President Alvaro Uribe on Saturday said his government would pay peasant farmers to surrender their coca, the leafy bush used to make cocaine.
"This would create confusion and provide an incentive to plant coca for the government to buy," said Rafael Mejia, chief of the Farmers' Society of Colombia, the Andean country's biggest agricultural lobbying group.
Lower House Congressman Gustavo Petro of the left-wing Polo Democratico Party said the effort would threaten to increase the price of coca if drug smugglers are forced to compete against the government for crops.
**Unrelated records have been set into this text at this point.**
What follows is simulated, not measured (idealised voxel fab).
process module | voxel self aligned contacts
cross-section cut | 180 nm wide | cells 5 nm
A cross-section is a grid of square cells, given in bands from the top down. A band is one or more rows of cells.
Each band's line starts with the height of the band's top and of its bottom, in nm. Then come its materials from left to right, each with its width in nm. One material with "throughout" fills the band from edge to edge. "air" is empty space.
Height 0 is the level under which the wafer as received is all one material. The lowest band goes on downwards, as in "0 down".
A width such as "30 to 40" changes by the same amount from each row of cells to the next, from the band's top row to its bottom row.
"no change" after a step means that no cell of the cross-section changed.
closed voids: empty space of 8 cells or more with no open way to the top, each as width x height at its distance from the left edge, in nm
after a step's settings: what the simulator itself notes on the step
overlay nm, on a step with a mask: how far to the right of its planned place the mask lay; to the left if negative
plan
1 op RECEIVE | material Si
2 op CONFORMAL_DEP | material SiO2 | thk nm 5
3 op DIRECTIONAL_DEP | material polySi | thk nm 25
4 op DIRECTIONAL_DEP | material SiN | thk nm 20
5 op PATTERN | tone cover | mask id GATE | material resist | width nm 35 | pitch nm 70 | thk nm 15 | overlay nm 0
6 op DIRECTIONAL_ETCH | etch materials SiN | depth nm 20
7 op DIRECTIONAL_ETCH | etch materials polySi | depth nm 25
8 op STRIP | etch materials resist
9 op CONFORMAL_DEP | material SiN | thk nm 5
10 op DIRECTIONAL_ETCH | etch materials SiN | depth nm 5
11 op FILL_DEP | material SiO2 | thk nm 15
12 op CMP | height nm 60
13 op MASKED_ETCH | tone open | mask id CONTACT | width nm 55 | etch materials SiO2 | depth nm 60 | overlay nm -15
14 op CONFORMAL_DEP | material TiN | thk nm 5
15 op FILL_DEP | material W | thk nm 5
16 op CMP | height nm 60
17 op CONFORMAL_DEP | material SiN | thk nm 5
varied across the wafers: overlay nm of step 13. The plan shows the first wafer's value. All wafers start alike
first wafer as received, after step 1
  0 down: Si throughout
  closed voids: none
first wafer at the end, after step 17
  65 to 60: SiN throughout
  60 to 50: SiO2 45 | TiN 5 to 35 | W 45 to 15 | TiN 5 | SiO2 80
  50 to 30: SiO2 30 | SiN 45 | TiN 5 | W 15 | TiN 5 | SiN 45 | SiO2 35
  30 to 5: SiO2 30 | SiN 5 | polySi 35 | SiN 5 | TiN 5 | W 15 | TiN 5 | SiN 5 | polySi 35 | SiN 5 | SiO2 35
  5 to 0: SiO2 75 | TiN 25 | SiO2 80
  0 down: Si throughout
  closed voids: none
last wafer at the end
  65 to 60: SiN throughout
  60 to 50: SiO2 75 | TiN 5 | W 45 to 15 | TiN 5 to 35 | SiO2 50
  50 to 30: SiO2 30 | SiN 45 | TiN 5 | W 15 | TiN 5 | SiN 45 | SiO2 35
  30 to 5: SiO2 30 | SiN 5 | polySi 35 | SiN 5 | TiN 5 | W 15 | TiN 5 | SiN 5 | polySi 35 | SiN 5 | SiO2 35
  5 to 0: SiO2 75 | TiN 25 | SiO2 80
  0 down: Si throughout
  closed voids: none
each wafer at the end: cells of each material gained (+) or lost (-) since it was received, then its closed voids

Uribe did not say how much the government would offer. Farmers can get about $800 for 2.2 pounds (1 kg) of coca paste from drug traffickers. The government would only pay for coca if growers signed an agreement promising not to plant any more.
The offer came after U.S.-backed efforts at reducing coca through aerial spraying appeared to be making slow progress.
U.S. satellite data earlier this year showed the size of the area planted with coca stayed stable throughout 2004, although it was still down a third from 2001 at the beginning of a $3 billion-plus anti-drug campaign funded by Washington.
Uribe is trying to end a 41-year guerrilla war involving Marxist rebels and far-right paramilitaries, both of which fund their operations by exploiting the cocaine trade.
Colombia is the world's biggest exporter of cocaine, popular among users for the sensation of euphoria it produces.